For the last five years I have been designing, developing and improving business models for clients using the business model canvas. For a simple tool it has a vast amount of subtlety and complexity buried in it. In that it is like Go, which I still remain a novice despite my best efforts.
Unlike company financials or other tools the business model canvas offer the possibility to deeply understand how a company makes money, and why it is not. We are looking at the skeleton and how the whole body moves, rather than it’s acne or the locks of rapidly greying hair.
I wanted to use this post to briefly describe where I have taken the business model canvas over the last year and where it can go in the future.
The basic business model canvas shows the underlying business model of the company. Set out on a single page of A4 it allows anyone to quickly understand the company and what is important to it.

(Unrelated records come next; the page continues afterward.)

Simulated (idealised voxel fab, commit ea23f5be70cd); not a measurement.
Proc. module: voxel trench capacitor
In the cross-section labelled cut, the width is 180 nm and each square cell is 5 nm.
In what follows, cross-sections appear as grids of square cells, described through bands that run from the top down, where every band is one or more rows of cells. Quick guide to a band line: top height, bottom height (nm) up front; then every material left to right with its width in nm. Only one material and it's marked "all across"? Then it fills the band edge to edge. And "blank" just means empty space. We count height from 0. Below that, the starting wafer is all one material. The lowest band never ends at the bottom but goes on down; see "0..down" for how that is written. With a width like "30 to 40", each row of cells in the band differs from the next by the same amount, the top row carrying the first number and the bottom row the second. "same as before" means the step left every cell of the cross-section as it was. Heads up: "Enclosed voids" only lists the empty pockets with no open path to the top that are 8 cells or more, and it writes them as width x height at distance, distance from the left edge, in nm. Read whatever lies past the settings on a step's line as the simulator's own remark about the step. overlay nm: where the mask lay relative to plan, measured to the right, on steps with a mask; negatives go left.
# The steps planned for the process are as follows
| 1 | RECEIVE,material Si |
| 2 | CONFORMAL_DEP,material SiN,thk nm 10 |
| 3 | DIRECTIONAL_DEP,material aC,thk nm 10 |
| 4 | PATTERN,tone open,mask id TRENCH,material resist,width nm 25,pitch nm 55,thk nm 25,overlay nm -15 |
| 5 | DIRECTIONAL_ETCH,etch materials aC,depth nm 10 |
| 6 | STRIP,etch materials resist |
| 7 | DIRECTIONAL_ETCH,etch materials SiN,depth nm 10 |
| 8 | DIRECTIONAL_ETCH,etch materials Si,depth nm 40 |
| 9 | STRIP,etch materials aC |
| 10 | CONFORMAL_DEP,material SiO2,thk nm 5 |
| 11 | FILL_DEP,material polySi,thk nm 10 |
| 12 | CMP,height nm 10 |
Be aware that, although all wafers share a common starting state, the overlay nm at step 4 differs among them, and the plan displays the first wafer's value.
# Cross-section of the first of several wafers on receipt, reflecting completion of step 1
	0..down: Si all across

Using the 9 segments of the business model we are able to make claims such as. Company X makes money by delivery value Y to customer group P and generates revenue by K.
A number of people have then taken the canvas and plugged sales and costs into it to give a sense of how money flows through the business model and is created and or destroyed.
Business Model Canvas and Performance
My focus has been on looking at performance. There are many existing KPIs inside companies and these can often be mapped onto the business model canvas. The result is an instant appreciation of how well the business model, as opposed to the company, is performing.
Because everything in the business model canvas can be seen as a system failure, analysis becomes as lot easier. Improvement plans can deliver more. For example sales performance can be low due to a poor value proposition which is caused by inadequate access to key resources.

Business Model Canvas and SWOT Analysis
This performance based approach looks at the company in static terms. Of course the competitive environment is ever less static so another tool that I’ve developed working with customers is looking at the the threats and challenges that they face. Using the business model canvas we are able to go well beyond traditional SWOT analysis.
This is effective because you see where and how the impact is on the model rather than thinking that ‘company’ has a strength or weakness. It is a lot more granular and as a result can be far more easily addressed by leaders.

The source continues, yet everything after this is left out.